Main Character: Multiple POV’s.
Love Interest:
Series: None
Author: Website|Facebook|Twitter|Goodreads
Everybody knows, nobody’s talking. . . .
Seventeen-year-old Skylar Thompson is being questioned by the police. Her boyfriend, Jimmy, stands accused of brutally assaulting two young El Salvadoran immigrants from a neighboring town, and she’s the prime witness. Skylar is keeping quiet about what she’s seen, but how long can she keep it up?
But Jimmy was her savior. . . .
When her mother died, he was the only person who made her feel safe, protected from the world. But when she begins to appreciate the enormity of what has happened, especially when Carlos Cortez, one of the victims, steps up to demand justice, she starts to have second thoughts about protecting Jimmy. Jimmy’s accomplice, Sean, is facing his own moral quandary. He’s out on bail and has been offered a plea in exchange for testifying against Jimmy.

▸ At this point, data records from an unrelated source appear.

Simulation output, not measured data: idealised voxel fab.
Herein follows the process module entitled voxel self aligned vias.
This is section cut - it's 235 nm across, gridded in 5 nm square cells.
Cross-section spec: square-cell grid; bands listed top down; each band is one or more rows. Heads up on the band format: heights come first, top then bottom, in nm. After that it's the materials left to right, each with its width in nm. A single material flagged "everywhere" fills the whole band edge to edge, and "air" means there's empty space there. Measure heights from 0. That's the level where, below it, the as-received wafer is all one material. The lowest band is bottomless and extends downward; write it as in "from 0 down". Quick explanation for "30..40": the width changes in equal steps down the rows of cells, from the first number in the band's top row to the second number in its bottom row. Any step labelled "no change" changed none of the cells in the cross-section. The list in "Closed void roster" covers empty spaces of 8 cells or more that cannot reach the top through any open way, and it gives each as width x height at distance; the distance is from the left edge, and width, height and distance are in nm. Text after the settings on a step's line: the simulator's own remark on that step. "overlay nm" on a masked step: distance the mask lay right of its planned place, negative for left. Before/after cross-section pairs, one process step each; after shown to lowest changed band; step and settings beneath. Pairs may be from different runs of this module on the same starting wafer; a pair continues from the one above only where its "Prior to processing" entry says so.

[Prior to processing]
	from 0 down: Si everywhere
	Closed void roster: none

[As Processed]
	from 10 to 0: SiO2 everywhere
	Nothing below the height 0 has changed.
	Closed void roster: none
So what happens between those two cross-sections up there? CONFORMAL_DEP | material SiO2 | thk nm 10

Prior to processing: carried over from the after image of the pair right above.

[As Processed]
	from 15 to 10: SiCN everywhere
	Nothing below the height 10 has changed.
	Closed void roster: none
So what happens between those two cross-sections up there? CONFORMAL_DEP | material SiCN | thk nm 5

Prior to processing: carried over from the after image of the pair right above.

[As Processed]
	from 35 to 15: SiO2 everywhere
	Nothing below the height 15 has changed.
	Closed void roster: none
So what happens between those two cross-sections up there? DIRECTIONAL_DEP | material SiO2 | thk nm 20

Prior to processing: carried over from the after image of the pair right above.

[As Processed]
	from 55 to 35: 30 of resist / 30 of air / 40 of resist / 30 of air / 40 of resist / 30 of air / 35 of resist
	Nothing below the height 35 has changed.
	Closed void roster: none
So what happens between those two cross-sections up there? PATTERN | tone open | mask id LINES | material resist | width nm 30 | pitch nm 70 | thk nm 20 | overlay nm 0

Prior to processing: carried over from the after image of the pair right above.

The truth must be told. . . .
Sean must decide whether or not to turn on his friend in order to save himself. But most important, both he and Skylar need to figure out why they would follow someone like Jimmy in the first place.
I’m not sure what I was expecting when I requested this book for review but whatever I was expecting, I got more. This book follows a group of people in a Long Island town who are affected beaner hopping. We have the kids who are involved in the violence, their girlfriends, the principal at their school, the injured boys and even the mother of the injured kids. I was blown away while I was reading this book. I mean, I can believe that this kind of stuff actually happen in real life but the reasons that go through the heads of the kids committing these violent acts totally just blow my mind.
This book isn’t one of those fluffy beach reads that I usually read. It’s more intense and it’s more, everything really. There’s emotion, there’s lies, there’s hate and even love in this story and it’s all wrapped up in the thoughts of everyone involved. My eyes couldn’t read fast enough to suit me, I had to know what everyone was thinking and what was going to happen. We’ve got white kids driving around “beaner hopping” and I had to know what the heck that was because I’ve never heard of it before.
Well, now I know and it made me sick. I couldn’t fathom going through something like being a family member of Arturo and Carlos Cortez. Reading their thoughts, knowing what happened, it broke my heart. People have their opinions on just about everything and that’s fine. It’s great even but to resort to violence, it’s never the answer.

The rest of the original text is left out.